Pancabala, Pañcabala, Panca-bala, Pañcabalā, Pancan-bala: 8 definitions
Pancabala means something in Buddhism, Pali, Hinduism, Sanskrit. If you want to know the exact meaning, history, etymology or English translation of this term then check out the descriptions on this page. Add your comment or reference to a book if you want to contribute to this summary article.
Alternative spellings of this word include Panchabala.
Purana and Itihasa (epic history)
Pañcabala (पञ्चबल) refers to the “five forces” (of Kāma) [?], according to the Śivapurāṇa 2.3.17 (“The dialogue between Indra and Kāmadeva”).—Accordingly, as Kāma said to Brahmā: “[...] O dear friend, I shall cause the downfall of that enemy of yours who is performing a severe penance to usurp your position. [...] I can undoubtedly make Brahmā and Viṣṇu go astray. Others are of no consideration. I shall make even Śiva fall. I have only five arrows that are soft and flowery. My bow is of three types. That too is flowery. The bowstring consists of bees. My support and strength is my beloved wife Ratī. Spring is my minister. O god, I am having five forces [i.e., pañcabala—pañcabalodevā]. The moon, the storehouse of nectar, is my friend. [...]”.
The Purana (पुराण, purāṇas) refers to Sanskrit literature preserving ancient India’s vast cultural history, including historical legends, religious ceremonies, various arts and sciences. The eighteen mahapuranas total over 400,000 shlokas (metrical couplets) and date to at least several centuries BCE.

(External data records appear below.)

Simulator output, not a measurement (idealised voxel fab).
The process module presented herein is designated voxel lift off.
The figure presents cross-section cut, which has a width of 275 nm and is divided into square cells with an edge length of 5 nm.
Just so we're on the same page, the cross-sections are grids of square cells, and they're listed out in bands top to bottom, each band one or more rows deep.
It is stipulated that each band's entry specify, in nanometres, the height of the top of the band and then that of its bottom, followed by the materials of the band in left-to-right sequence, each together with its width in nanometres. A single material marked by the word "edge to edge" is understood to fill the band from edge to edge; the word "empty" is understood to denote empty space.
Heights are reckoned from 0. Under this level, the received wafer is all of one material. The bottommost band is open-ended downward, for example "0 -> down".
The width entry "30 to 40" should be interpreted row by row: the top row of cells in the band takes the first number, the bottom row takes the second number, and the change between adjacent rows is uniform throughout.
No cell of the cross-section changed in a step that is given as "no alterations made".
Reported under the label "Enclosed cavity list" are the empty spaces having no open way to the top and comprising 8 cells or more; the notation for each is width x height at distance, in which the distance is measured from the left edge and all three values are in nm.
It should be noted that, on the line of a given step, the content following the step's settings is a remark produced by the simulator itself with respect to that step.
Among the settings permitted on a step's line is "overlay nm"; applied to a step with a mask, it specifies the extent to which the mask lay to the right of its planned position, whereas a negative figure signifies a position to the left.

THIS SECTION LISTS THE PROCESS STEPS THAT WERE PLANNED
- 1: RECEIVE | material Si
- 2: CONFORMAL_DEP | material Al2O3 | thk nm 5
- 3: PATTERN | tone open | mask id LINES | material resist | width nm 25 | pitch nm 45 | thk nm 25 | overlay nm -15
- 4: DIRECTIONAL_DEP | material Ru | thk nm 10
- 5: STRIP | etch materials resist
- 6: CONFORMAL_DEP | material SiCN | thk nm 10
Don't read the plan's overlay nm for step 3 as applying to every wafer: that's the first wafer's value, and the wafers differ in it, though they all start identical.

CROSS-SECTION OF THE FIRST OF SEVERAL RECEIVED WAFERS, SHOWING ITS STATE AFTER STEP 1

Mahayana (major branch of Buddhism)
Pañcabala (पञ्चबल) or Bala refers to the “five strengths” and represents one of the seven classes of the thirty-seven auxiliaries to enlightenment (bodhipākṣika), according to the 2nd century Mahāprajñāpāramitāśāstra chapter XXXI.—Accordingly, “when a mind of sharp knowledge (tīkṣṇajñāna-citta) is acquired, there is “powers” (bala)”. Also, “when the five faculties (pañcendriya) have been developed (vṛddha), they are able to intercept the afflictions (kleśa): this is like the power of a big tree (mahāvṛkṣa) that is able to block off water. These five faculties, when they have been developed, are able to gradually penetrate the profound Dharma (gambhīradharma): this is called ‘power’ (bala)”.
Also, “when the five faculties (pañcendriya) have increased and are no longer troubled by the affictions (kleśa), they take the name of strengths (bala). See what has just been said about the five faculties. The five faculties (pañcendriya) and the five strengths (pañcabala) come under the aggregate of volition (saṃskāra-skandha), are always associated, are mental events accompanying the mind; they arise with the mind, endure with the mind and perish with the mind. When one possesses them, the mind is in right concentration (samyaksamādhi); when one does not possess them, the mind falls into wrong concentrations (mithyāsamādhi)”.Source: academia.edu: A Study and Translation of the Gaganagañjaparipṛcchā
Samādhiprajñā (समाधिप्रज्ञा) refers to the “concentration and insight”, according to the Gaganagañjaparipṛcchā: the eighth chapter of the Mahāsaṃnipāta (a collection of Mahāyāna Buddhist Sūtras).—Accordingly, as the Lord said to Brahmā Prabhāvyūha: “[...] (11) Further, ‘the root of good’ is the entrance into the ability of faith, ‘merit’ is in accordance with vigour, recollection, and awareness, and ‘knowledge’ is the cultivation of concentration and insight (samādhiprajñā). (12) Further, ‘the root of good’ is to be established in the five powers, ‘merit’ is to understand the limbs of awakening, and ‘knowledge’ is to know the entrance into the path. [...]”.
Mahayana (महायान, mahāyāna) is a major branch of Buddhism focusing on the path of a Bodhisattva (spiritual aspirants/ enlightened beings). Extant literature is vast and primarely composed in the Sanskrit language. There are many sūtras of which some of the earliest are the various Prajñāpāramitā sūtras.
General definition (in Buddhism)
Pañcabala (पञ्चबल) refers to the “five strengths” as defined in the Dharma-saṃgraha (section 48), itself forming part of the “thirty-seven things on the side of awakening” (bodhipākṣika-dharma).
The five strengths (pañcabala) are:
- śraddhā (faith),
- vīrya (energy),
- smṛti (mindfulness),
- samādhi (concentration),
- prajñā (wisdom).
The Dharma-samgraha (Dharmasangraha) is an extensive glossary of Buddhist technical terms in Sanskrit (e.g., pañca-bala). The work is attributed to Nagarjuna who lived around the 2nd century A.D.
Languages of India and abroad
pañcabala : (nt.) five mental forces.
Pali is the language of the Tipiṭaka, which is the sacred canon of Theravāda Buddhism and contains much of the Buddha’s speech. Closeley related to Sanskrit, both languages are used interchangeably between religions.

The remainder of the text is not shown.